This connection does indeed not have internet access.

The device for wireless/wired conversion is the Mikrotik MQS. Well not via USB.
I still have 2 other tools in my little toolbox: USB LTE modem (Huawei E3372) and a wifi dongle
And a mAP Lite, to complete the set.

Hello!

Anyone has any info that device or similar will be available in the future?

Until now most of my devices had console port (RJ45/RS232), so I didn't need that. As the RB5009 and the newer switches has USB, maybe it will be useful on a accidentally made wrong setting.

Thank you in advance.

A "common" USB to serial converter ( a pair if you haven't a serial port on the PC) would (should) replace the need for a console port, this (nice, too bad it has been discontinued) little device is handy if you don't have the possibility of running a cable to the device.

The issue is that there are more of these inexpensive converters than stars in the sky, and how well they are supported by the Mikrotik device.

The most common ones use FTDI or Prolific chips, of which there are both original and several different fakes/replicas, to which you add the now almost ubiquitous CH340, but it is the single adapter/converter, most of the time they are no-name or no-model, so you may buy today one from a shop, verify that it works, order another one to the same shop - say - 3 months later and get a completely different, this time not working, device.

When using a converter to replace a serial port on a PC (for example, I have a "Raspberry Pi Debug cable" that is 3.3V TTL output), I can use this with Putty to connect to the serial pins on my lab Ubiquiti ER-X mother board and that all works fine. But I have to go into Putty and set the baud rate to 57200 (for the ER-X).

If connecting these back to back, what speed does the serial adapter connected to the USB on the RouterBoard get set to? Is it the same for all models? Is it possible to change it?

It is nice they added a serial console to the L009. It is disappointing that the RB5009 "The ultimate heavy-duty home lab router" does NOT have a Cisco compatible RJ45 serial console connector. As far as I know, it is the only "Lab router" that does not. (RB2011, RB3011, RB4011) all have serial consoles.

You can set the baud rate of the port. Here’s the config i use for 4011

/system console
set [ find port=serial0 ] channel=0 disabled=no port=serial0 term=vt120
/port
set 0 baud-rate=115200 data-bits=8 flow-control=none name=serial0 parity=none stop-bits=1

But the RB4011 has a serial port. The RB5009 does not.

What port would you configure on the RB5009 since it does not have a serial port?

I just noticed the post by @cdone that at least partially answers the question.

But I don't know if you can see the output while booting up, like you can on the ER-X.

I don’t have a 5009 to check, but when I asked about this some years ago I was told


Znevna

Feb 2023

Probably there are some stuff lost in translation.

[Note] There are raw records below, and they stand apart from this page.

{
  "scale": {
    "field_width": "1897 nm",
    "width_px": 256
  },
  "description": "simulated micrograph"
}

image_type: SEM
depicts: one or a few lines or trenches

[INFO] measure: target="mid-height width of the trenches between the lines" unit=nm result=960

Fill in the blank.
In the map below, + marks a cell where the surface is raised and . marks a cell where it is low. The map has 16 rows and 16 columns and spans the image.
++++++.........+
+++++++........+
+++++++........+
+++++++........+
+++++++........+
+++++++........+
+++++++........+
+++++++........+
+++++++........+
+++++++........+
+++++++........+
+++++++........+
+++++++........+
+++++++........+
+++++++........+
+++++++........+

  1. You CAN use serial<>usb adapters to connect to your RouterOS, IF: that adapter is properly recognized and configured under RouterOS and if RouterOS is functional.
  2. You CAN’T use serial<>usb adapters as a debug port, if RouterOS crashed for some reason and it doesn’t boot: RouterBOOT has disabled serial console output on the devices that have no serial port from the factory and it’s not configured to output to some random USB device anyway.
    Better?

You CAN’T use serial<>usb adapters as a debug port

This was a disappointment to me because I am used to doing router recovery through serial access. Mikrotik seems to depend on using Winbox for access if the router is booting but inaccessible, or Netinstall if it is not booting correctly.

But you cannot as well use a Woobm-USB as debug/if the RouterOS doesn't boot.

Is there any better/alternative open source firmware for the woobm-usb? It seems to be a fairly simple ESP8266-based device, has anyone reverse-engineered it yet?

I just tested this, and no, sadly you can’t see/interrupt the boot over the USB serial console. I’ve read that there’s an onboart UART and steps that can be done to enable it, but I haven’t felt like adventuring that far into the hardware. IMO the lack of a real serial console is the single biggest drawback to this router.

The RB5009 has USB port, this is why this device would be great in this case.

Yes there are some projects where, ESP32 boards (or similar) acts as a wireless-serial bridge, but MT’s device is more compact. And I have no experience with ESP32, but due to lack of other possibilities maybe I’ll try this way.

For example: https://www.reddit.com/r/esp32/comments/1d31caq/esp32_wireless_serial_web_interface/

If woobm-usb is no longer supported by MT, could we ask nicely for some hardware documentation (like which GPIO is used for what purpose) so we can put alternative firmware on existing MT hardware?